Outside of the usual too fat/too thin dichotomy that always plagues the discussions of women’s bodies, the criticisms then target women who exercise too much. Apparently, Sarah Jessica Parker’s “over-worked out” knees are too veiny, Britney Spears’ toned legs make her look like a professional wrestler, and Katie Holmes’ muscular thighs don’t match the skinniness of her upper body.
In some ways, Khan almost seems to imply that the celebrities on this list are in some way “fooling” or “bait-and-switching” the public with their beauty. That is a relatively common criticism, especially for women who have access to a brigade of aestheticians, makeup artists, and personal trainers that can help make them look beautiful. But even the most image-driven celebrity likely isn’t focusing on what their knees look like, largely because it just doesn’t matter. More importantly, it further reinforces the standard of perfection that female celebrities have been held to since the days of old Hollywood.

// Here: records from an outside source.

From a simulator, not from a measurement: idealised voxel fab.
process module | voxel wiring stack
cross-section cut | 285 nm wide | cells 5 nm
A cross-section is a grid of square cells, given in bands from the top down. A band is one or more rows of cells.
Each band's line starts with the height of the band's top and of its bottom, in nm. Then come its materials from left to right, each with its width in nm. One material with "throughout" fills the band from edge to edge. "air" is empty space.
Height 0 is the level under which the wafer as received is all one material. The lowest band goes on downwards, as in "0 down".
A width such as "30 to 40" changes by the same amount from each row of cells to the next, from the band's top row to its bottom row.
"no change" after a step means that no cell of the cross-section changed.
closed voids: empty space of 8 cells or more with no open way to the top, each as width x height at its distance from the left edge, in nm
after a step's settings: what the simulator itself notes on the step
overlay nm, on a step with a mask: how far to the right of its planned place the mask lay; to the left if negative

To criticize women for knees or thighs that are too knobby, muscular, or fat is to establish a standard that is impossible to meet. Women are trained from birth to obsess about every single detail of their physical appearance, why should knees be any exception? The conventional standards that govern beauty are as far reaching as they are arbitrary, and they have real consequences for women who don’t meet them, especially those who don’t have any interest in forcing their bodies to comply with these standards. We all have body parts that make us self-conscious, but there is nothing worse than those who would fan the flames of that insecurity.
Not surprisingly, there has been a significant backlash to the Times of India column. Louise Court, editor-in-chief of Cosmopolitan UK, took the paper to task in an interview with The Independent. “This article is just mean and pointless. We should be focusing on the talent of the women on that list, not what they look like,” said Court. “Angelina Jolie is an Oscar winner and global humanitarian. Sarah Jessica Parker is an Emmy award winning actress and producer and fashion designer. Do you want me to go on? The conversation should be about their achievements."
The conversation surrounding female celebrities will always devalue their accomplishments until we have a serious discussion about the way that their bodies are scrutinized. Every time you click on a gossipy link to photos of Jessica Simpson or Kirstie Alley or whoever’s cellulite, you are endorsing the idea that dimply fat on the back of someone’s thighs (or the heft of one’s knees) is somehow significant enough to justify an article and the accompanying photos.
More dangerously, these criticisms also reinforce the fact that society doesn’t view female celebrities as people, but as commodities to be consumed. As evidenced by the recent leaks of private photos of celebrities like Jennifer Lawrence, Ariana Grande, and Jenny McCarthy, there is a significant number of people who don’t respect the fact that female celebrities have agency over their bodies, and that also means being able to exist in a body that isn’t constantly ripped to shreds by paparazzi vultures.
When we consider the deeper implications of snarking on the bodies of celebrities, it becomes a lot more difficult to click on those links to TMZ and US Weekly in good conscience. The only way to ensure that famous women don’t experience these kinds of attacks on their bodies is to refuse to support the platforms that make them possible. Unfortunately, it looks as if it may be necessary to add the Times of India to the list of publications who are willing to sacrifice the dignity of women, famous or otherwise, for pageviews and profit.
And, for the record, each of these women have legs that are beyond banging. Not that they needed to justify that or anything.